Tower Hamlets Local History Library and Archive, London

28 March – 1 June 2024

 

Review by Ella Sinclair 

 

Tucked away in Tower Hamlets Local History Library and Archive, What We Have Become is a thought-provoking group exhibition displaying multimedia artworks from five different artists, curated by Basil Olton. The remit of this ambitious exhibition considers the impacts of archives on our personal and cultural identities. 
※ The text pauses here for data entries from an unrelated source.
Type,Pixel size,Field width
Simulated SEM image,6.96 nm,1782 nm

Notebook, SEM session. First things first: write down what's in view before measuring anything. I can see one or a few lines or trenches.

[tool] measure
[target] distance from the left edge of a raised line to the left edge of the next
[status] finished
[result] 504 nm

The exhibition title references Stuart Hall’s 1993 essay ‘Cultural identity and diaspora’, in which he notes that cultural identity ‘is a matter of ‘becoming’ as well as of ‘being’.’ ‘We cannot speak for very long, with any exactness, about ‘one experience, one identity’ without acknowledging its other side – the ruptures, and discontinuities which constitute, precisely, the Caribbean’s ‘uniqueness’, writes Hall. Treating the silence and erasures in archival records kept by the British state on Black and Asian British communities as a point of ‘rupture’, (the curator’s note explicitly mentions the Windrush Scandal), the exhibition responds to this violence by filling the archival gaps.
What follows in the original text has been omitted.